A week after appointing a new government to replace one he deemed too slow to act on reforms, the king approved an Independent Elections Commission to oversee the polls.
Jordan's King Abdullah II pushes for early elections
AMMAN // Jordan's King Abdullah II, under pressure to meet popular demands for political changes, is pushing to hold early elections this year but his opponents say his reforms do not go far enough.
A week after appointing a new government to replace one he deemed too slow to act on reforms, the king approved an Independent Elections Commission to oversee the polls, headed by the former UN special envoy to Libya and career diplomat, Abdul Ilah Al Khatib.
"Jordan has a historic opportunity to determine its future this year," the king told lower house deputies on Monday, urging them to work with the government on laws governing political parties, elections and a constitutional court.
"All these efforts will be meaningless if they do not result in holding fair and transparent parliamentary elections before the end of this year," a palace statement quoted him as saying.
Jordanian officials insist the king is "determined and very serious" about reforms, but others, including the influential opposition Islamists, charge that steps taken to introduce political changes are still "marginal".
Laws on political parties and elections should be approved by parliament during its current session, which the king has extended to June 25 to pass key legislation.
Under the proposed laws, voters can cast three ballots: two for individual candidates in their governorates and one for a party or coalition nationwide, in line with a proportional representation system.
It scraps a contested one-person-one-vote system and increases the number of seats in parliament to 138 from 120, including an expanded quota system for women from 12 to 15.
However, only 15 seats can be contested by candidates representing political parties - the remainder are reserved for independents.
The opposition has harshly criticised the system, under which the country's 23 political parties can only field five candidates each to compete for the 15 seats.
The Islamists, trade unions and media have attacked the one-person-one-vote system adopted in 1993, which they say produces loyalist MPs who do not represent the people.

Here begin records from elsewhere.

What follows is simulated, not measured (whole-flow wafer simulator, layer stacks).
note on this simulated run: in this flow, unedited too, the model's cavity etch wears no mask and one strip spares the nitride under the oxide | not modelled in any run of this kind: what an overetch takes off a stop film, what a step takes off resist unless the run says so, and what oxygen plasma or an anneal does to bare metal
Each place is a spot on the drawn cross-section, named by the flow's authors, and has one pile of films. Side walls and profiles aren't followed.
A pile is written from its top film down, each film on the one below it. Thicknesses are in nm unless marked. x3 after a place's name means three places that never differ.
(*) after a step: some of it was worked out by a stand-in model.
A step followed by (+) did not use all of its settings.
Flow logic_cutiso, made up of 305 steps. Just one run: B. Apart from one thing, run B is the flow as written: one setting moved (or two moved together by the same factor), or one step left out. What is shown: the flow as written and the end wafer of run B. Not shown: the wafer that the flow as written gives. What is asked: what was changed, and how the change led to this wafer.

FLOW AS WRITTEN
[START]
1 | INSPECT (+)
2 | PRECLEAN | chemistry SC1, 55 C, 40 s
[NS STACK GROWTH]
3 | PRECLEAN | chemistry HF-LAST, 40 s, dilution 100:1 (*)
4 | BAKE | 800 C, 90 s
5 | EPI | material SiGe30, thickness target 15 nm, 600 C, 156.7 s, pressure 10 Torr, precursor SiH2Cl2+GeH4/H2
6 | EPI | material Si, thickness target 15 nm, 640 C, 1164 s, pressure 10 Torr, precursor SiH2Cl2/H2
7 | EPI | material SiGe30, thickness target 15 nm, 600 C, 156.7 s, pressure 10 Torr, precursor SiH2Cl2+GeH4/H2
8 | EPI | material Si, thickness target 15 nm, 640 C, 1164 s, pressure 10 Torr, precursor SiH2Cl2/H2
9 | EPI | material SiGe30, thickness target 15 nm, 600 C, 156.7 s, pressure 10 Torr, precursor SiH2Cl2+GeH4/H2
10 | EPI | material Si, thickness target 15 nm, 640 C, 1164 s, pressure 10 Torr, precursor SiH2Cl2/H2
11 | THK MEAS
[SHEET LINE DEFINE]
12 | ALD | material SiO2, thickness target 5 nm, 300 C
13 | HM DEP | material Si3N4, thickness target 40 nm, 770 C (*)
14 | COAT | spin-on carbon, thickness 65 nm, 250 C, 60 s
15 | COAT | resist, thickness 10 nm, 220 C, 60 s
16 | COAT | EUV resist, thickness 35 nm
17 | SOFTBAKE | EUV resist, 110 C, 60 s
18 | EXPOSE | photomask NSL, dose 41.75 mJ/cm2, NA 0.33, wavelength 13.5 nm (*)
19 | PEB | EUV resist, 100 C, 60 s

According to the constitution, elections take place every four years, but Jordan held early polls in 2010 after the king dissolved parliament.
The MP and columnist Jamil Nemri said the electoral committee was a "good step", but complained of "elusiveness" in implementing reforms.
"We say we want to reform but we are not doing anything about it. There is elusiveness in introducing real reforms. I think the electoral law and the elections represent the last test," he said.